Friday 28 January 2011

Oh Brother!

Growing up with a brother 3 years older than myself provided me with the opportunity to get into all sorts of youthful hijinks, safe in the knowledge that should anything ever go wrong, I would have the perfect fall guy to take the hit should shit get real.  I used this advantage whenever I really could and think it is a testament to his hard to kill attitude that he is still around and going strong to this day.

There comes a certain understanding and acceptance between 2 brothers when you have known each other as long as we have.  Yes, we have had our arguments and have tried to murder each other on several occasions, but there has always been a certain amount of respect between combatants in the 32 odd years that we have been brothers.  

Sometimes however things tend to go wrong, or go too far, or go REALLY wrong.  These are the times that the fates align to remind us that we shouldn’t really be so stupid and that human life is a fragile, delicate thing and that the love and connection between siblings should be cherished.  

But then if we did that, this would be a pretty boring blog. 

FIRE!
I love fire.  I love the way it looks, the way it crackles, the way it dances in the air!  That’s why it’s usually a good idea to keep me away from matches or lighters of any kind, cause I will happily play with that stuff all day.  Growing up in a non-smoking household, matches and lighters were pretty hard to come by.  That is unless a visiting aunt who happens to smoke, leaves her lighter lying on the coffee table, just mere inches away from a young firebug.   

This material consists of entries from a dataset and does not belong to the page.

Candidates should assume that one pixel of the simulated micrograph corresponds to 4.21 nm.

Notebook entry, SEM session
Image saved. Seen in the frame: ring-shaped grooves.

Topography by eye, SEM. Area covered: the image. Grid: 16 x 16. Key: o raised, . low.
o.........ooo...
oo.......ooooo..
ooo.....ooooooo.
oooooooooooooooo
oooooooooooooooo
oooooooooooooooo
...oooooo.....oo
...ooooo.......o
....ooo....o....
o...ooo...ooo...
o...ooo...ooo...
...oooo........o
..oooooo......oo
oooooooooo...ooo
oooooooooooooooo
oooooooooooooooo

Not wanting to pass up this wonderful opportunity, I instantly grabbed the lighter and made it my own.  I cradled its cheap plastic body in my hands, tipping it side to side, watching the lighter fluid inside slosh around the little box of magic.  Now I just had to find something to do with it?

Things don't catch fire as easily as you might think.
It was too cold to go camping and there was nothing I could really burn in the garden.  Just as I was beginning to lose interest in my new favourite toy, I came across my brother, sitting alone, reading a newspaper…


“AH!” I thought.  “Here’s a golden opportunity to have a laugh”.  Now in my mind, this entire joke was supposed to last around 3 seconds.  However, fire and time frames rarely go hand in hand.  I nonchalantly sat next to my brother. 

He was deep in concentration, reading today’s news.  This was going to be so much fun!  I slipped the lighter out of my pocket and flicked the ignition button.  A small yellow flame danced in my hand as my eyes scanned my brother to see if he had cottoned on to my hilarious prank yet!  


No sign of movement.  He was too engrossed in the day’s news to pay me any attention.
I slowly moved my hand across to the bottom of the newspaper and let the flame lick at the dry, thin and highly flammable paper.  



A small ember instantly took hold, giving birth to its own flame almost instantly.  The flame quickly started to spread across the front page of the newspaper.  


I looked at my brother, expecting him start freaking out in shock and envious wonder!  Nothing….  He say there motionless, his eyes scanning the articles in front of him.  I looked back at the flame; it has started to grow and had giving flight to several adjacent pages.  I looked back at my brother.  Still nothing.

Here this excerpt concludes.